Frustrated by a lack of interceptions and the continued problems of the Giants' secondary, Antrel Rolle is issuing the following challenge to all opposing quarterbacks left on the Giants' schedule: Start throwing the ball his way.
"Honestly, I wish teams would challenge me more," Rolle said Wednesday. "I wish they would throw the ball more. I like to be tested. I like to understand where I am as a safety. I like to evaluate myself. So if I got to put it out there for teams to throw the ball at me, I'm going to put it out there: Throw the ball at me because I want to go get it."

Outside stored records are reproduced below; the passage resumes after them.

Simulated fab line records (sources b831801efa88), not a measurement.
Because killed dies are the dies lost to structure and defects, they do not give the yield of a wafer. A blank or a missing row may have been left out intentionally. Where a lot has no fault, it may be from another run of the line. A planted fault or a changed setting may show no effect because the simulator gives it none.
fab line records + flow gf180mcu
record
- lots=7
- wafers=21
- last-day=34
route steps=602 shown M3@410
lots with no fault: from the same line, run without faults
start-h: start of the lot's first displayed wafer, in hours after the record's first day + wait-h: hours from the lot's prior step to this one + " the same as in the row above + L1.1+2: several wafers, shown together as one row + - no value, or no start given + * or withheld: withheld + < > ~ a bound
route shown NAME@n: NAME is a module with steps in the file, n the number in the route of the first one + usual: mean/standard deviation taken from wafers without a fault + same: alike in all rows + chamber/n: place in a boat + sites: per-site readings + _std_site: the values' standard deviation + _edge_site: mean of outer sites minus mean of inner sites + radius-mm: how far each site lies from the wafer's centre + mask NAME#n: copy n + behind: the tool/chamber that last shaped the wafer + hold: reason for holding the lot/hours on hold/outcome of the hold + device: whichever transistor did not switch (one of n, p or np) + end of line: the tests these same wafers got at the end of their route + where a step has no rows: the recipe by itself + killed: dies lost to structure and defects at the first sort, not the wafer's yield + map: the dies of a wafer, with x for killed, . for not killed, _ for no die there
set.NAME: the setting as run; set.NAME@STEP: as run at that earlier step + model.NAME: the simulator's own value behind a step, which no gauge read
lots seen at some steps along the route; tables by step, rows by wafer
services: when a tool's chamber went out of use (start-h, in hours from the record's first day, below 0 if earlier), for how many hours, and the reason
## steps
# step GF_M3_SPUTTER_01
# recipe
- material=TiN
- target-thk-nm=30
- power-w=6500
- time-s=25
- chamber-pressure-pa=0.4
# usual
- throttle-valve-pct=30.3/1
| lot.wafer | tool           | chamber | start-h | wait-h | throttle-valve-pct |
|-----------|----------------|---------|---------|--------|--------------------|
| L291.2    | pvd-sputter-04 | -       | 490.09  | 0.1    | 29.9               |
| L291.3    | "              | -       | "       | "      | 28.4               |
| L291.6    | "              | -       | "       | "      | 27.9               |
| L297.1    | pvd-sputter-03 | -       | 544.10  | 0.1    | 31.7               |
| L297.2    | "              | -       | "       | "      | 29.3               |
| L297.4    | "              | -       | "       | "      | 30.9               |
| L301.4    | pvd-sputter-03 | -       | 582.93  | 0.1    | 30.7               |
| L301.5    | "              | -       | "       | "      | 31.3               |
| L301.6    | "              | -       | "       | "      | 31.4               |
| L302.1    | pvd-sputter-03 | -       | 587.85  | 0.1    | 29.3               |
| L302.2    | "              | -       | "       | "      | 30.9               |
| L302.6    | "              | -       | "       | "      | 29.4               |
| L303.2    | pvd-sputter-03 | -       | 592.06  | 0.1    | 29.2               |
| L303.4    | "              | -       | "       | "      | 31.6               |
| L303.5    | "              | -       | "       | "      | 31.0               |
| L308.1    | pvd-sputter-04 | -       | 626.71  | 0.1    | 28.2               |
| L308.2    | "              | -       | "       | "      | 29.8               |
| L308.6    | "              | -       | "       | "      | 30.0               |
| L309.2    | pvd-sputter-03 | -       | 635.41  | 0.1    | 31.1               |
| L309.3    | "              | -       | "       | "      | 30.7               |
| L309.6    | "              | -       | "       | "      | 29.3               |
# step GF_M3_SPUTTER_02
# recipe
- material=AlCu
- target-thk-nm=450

Rolle hasn't been getting much of anything lately in the Giants' defensive backfield. He's the leader of a unit that has been the team's biggest weakness, and his own play has come under increasing scrutiny. The Giants signed Rolle last year to a five-year, $37-million deal that made him the NFL's highest-paid safety at the time, but his production hardly reflects the investment. In each of his first two seasons with the Giants, he has only one interception.
So for all the good that the Giants' offense has done in recent weeks, the problems defending the pass continue to threaten the team's playoff push. The outspoken Rolle, one of the most widely quoted players on the team whose weekly radio appearances on WFAN almost always make news, has become increasingly agitated by his unit's poor performance.
Unfortunately, Rolle is often first to the microphone but last to the ball. The Giants need him to step up in a big way and begin to eliminate the defensive problems that are threatening to undo all the offensive magic from Eli Manning & Co. Rolle has made a big impact with his words; now it's time for his play to start providing the answers.
To hear Rolle explain it, he's doing everything asked by defensive coordinator Perry Fewell, and it's not all his fault that the Giants are among the worst pass defenses in the NFL. But he's certainly not helping.
The numbers are disturbing:
The Giants have allowed the sixth-most points per game (26.8) in the NFL.
Their pass defense has allowed 3,428 yards, the fourth- worst mark in the league.
Only the Vikings (26) have allowed more touchdown passes than the Giants (24).
Only the Patriots (68) have allowed more passing plays of 20 yards or more than the Giants (56).
The sum total of Rolle's production: 77 tackles, one forced fumble and one interception. There are 17 free safeties who have more picks.
"I play and do what I'm told to do and do it very effectively," Rolle said. "I have to do what I'm told."
Hmmm. That sounds like a player who would rather do as he pleased, not as he's told. Rolle admitted as much.
"If it was up to me, I'd be back deep, hunting the ball, doing what I love to do, but that's not what the defense calls for right now," he said. "That's not what's required of me right now with the position that I'm playing and the roles that I play. I have to do exactly how my defensive coordinator wants me to do it and I've been doing that extremely well all season long."
Well, if that were the case, then would the Giants' defense be this erratic? The secondary allowed four passing touchdowns against the Cowboys in the Giants' 37-34 victory on Sunday night, the third game in a row they've been burned for four passing scores.
While the Giants exulted in victory, Rolle's feelings were mixed because of the pass defense's poor performance.
"Personally speaking, I wasn't all upbeat after the win," he said. "I understand the win and that we did fight hard, but other things went through my mind. I know how the outcome should have been."
He thinks it should have been a much easier win than it turned out to be. But he believes there's time for the Giants' defense to correct the mistakes.
"We have to play big in order for us to get to where we want to get to with this postseason," he said. "We have to step our game up."
No one needs to step up his game more than Rolle. Sunday against the Redskins is a good time to start.